The When Clothing Company store manager was John T. Brush, who later on became manager of a celebrated major league baseball club and was known all over the country. He was a fine man, as many people will remember. Mr. Brush furnished us with a complete set of Swiss bells at his expense, and we began practicing with the new outfit. This innovation created a new impetus for us, and our little organization was christened "The Alliance Orchestra and Swiss Bell Ringers." Our rehearsals with the new outfit resuted in a splendid rendition of several well-known selections for Swiss bells, and together with our orchestra numbers and a reader or comedian (who was our drummer, Pink Hall), we made up a fine program for an evening's entertainment.

A number of towns were booked, and we started out with zest, thoroughly convinced that our venture would prove a success as well as a money-maker for the When Clothing Company. All of us doubling on brass, we played half an hour outside the theatres before each concert, and also serenaded the newspapers in the different towns. These customs now, evidently, are of the post.

Our season lasted for several weeks, during which time we found that, as our little band certainly played well, the crowds were greatest outside the theatre, but inside there were many vacant seats. We found ourselves in financial straits, for although each man was to receive equal pay after all expenses were paid, our receipts were hardly enough to pay for transportation, let alone our hotel bills. My salary for the entire time amounted to six dollars, and this I borrowed from Mr. Brush, one day, when he came on to see how we were doing.

After finishing this short, unsuccessful trip, we came back to Indianapolis, and the dissension among the orchestra members, petty jealousies and criticisms that the situation seemed to breed, cooled my ambition to become a professional musician. Prior to this I had seen only the sunny side of professional life, especially since I had never spent much time talking with the men, my practicing keeping me occupied in all my spare moments. Now there was a lack of money to pay my running expenses, and business was very poor, which I believed was due to our "strike" at the theatre.
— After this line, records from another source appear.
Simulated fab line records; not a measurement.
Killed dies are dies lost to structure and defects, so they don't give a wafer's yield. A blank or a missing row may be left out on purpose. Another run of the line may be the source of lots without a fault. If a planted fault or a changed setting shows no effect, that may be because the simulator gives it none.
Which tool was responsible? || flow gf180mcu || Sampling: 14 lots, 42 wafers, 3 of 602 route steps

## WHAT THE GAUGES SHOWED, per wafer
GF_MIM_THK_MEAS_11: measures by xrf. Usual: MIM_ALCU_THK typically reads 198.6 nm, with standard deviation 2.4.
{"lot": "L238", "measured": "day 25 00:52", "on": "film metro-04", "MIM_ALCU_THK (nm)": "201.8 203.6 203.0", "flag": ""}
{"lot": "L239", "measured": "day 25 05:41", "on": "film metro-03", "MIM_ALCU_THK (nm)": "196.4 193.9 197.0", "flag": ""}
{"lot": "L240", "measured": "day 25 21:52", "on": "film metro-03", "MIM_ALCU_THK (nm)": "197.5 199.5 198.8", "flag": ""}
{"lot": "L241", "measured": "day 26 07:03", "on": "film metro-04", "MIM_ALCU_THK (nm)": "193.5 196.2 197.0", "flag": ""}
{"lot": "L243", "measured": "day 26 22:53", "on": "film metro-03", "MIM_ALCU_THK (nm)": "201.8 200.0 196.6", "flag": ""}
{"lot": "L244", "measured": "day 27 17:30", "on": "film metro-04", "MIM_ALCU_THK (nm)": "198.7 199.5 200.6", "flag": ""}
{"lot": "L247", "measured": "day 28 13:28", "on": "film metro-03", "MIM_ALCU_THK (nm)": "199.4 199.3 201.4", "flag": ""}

I began to realize that if I ever expected to make anything out of my life as a businessman, it was high time to get started, for I was now nineteen years old. After my parents had moved to Rochester, New York, their letters again urged me to come home and get into some good business, and this, also, had some influence on me now. I made up my mind to take fathers reiterated advice, and try for a connection in some business house. This time I left Indianapolis for good, and arrived home in Rochester early in December, 1886, prepared to give up music altogether. First of all, as the Y.M.C.A. had helped so many industrious boys, I joined the organization, placed my name on the register of applicants for any kind of employment to start at any salary, and waited. A couple of weeks passed, but still nothing turned up. Meanwhile, I canvassed the whole town, going from store to store, asking if a good healthy boy were needed, but with no better results. There did not seem to be a single vacancy in any line of busines.